The painting outfit that I use at the present moment.
I used to sit cross legged on the ground and paint on a block with the pallete sitting beside me when I first started doing watercolours. I always painted out of doors and most often during my lunch break, so ease of transportation and set up were of great importance. Crossed legs are not so comfortable these days and I paint standing up, I can paint from the shoulder and can step back to evaluate the painting more easily.
I have tried a number of setups but this meets most of my requirements . It is light, durable, packs small and easy to setup. I can change the angle of the board to stop the sun shining on my painting and for water flow control while I am working.
A standard photographic tripod with a ball head. I have settled on the Slik sprint pro II after trying many different types. It is light, durable, and compact enough to fit in a small suitcase , the legs spread out to provide more stability when you are painting in the wind and it is reasonably priced.

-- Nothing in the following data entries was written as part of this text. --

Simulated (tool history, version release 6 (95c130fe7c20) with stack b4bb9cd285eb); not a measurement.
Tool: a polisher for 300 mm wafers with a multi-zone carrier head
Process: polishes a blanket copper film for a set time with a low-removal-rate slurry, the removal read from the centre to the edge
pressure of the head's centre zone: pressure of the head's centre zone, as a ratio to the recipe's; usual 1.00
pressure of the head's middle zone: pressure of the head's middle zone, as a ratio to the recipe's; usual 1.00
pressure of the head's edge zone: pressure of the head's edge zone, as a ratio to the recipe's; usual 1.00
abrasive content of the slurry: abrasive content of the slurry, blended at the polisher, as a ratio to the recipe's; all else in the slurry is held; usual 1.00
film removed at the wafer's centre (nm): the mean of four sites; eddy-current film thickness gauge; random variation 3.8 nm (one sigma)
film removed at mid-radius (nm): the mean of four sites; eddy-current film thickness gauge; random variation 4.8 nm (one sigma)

I have a number of them, all purchased from www.bhphotovideo.com
The paper board, I haven’t come up with a better name for it
I use a light weight board cut to be about 1/2 inch bigger all round than the paper that I am working on, I clip the paper to the boards at the corners. The board can be made of any lightweight durable waterproof material, 1/4 inch ply, Gatorboard, hollow core plastic sheeting (Coroplast). The board attaches to the tripod with a threaded insert to fit the tripod screw, Guerrilla painter http://www.guerrillapainter.com Ken Bromley Art supplies http://www.artsupplies.co.uk/ also supplies them makes a threaded aluminium plate that works very well. I usually carry a couple of different sizes of board with me. The board also help to protect the paper when they are in the bag.
My palette support board
I use a lightweight board attached to the tripod to place my water containers, brushes and sometimes my palette while I am working. It is a convenience that is very hard to live without. My board is made from 1/2 inch Gatorboard, a very strong foam core board that stands up to abuse, 1/4 ply would do as well.
The cutouts fit my tripod and and allow the board to rest on the tripod clamps with the centre post of the tripod adjusted to hold the board in a horizontal position, you can put holes in the board to hold brushes and I have also put velcro tabs on to hold my water containers in place when the wind is blowing.
I use good quality tube paints, I used M Graham brand for many years,I really liked the colours and the strength of the pigments it is very easy to get big juicy washes with it.
Unfortunately the moistness that allows this made the Graham colousrs less than suitable for plein air work here in Bermuda where the pigments would migrate in my closed palette box which I usually carry on its side in my bag. Some of the colours Cobalt tourquoise in particular simply will not dry in large masses in Bermuda’s moist environment.
I have since switched to mostly Daniel Smiths colours, I was using their Quinacridones anyway, they seem to make the only real Quinacridone Gold among all the manufacturers, they must have bought a ton of it before the Pigment Manufacturers stopped producing it.
The Daniel Smith colours and the Winsor & Newton pigments will dry and not migrate in a palette box. I just have to do a little more work getting them moist before I start painting.
My overall palette changes over time as I get interested in different effects. However I do have a core set of colours which I always use and which are always arranged in the same sequence on my pallette so I don’t have to search for a colour when I am busy putting down a wash.
Basically I have a warm and cool variation of each of the primaries.
Cadmium Yellow Medium
Quinacridone Burnt Orange
A long list but my most used colours are Ultramarine Blue, Quinacridone Burnt Orange and Cobalt Teal which I find very very useful for Bermuda water.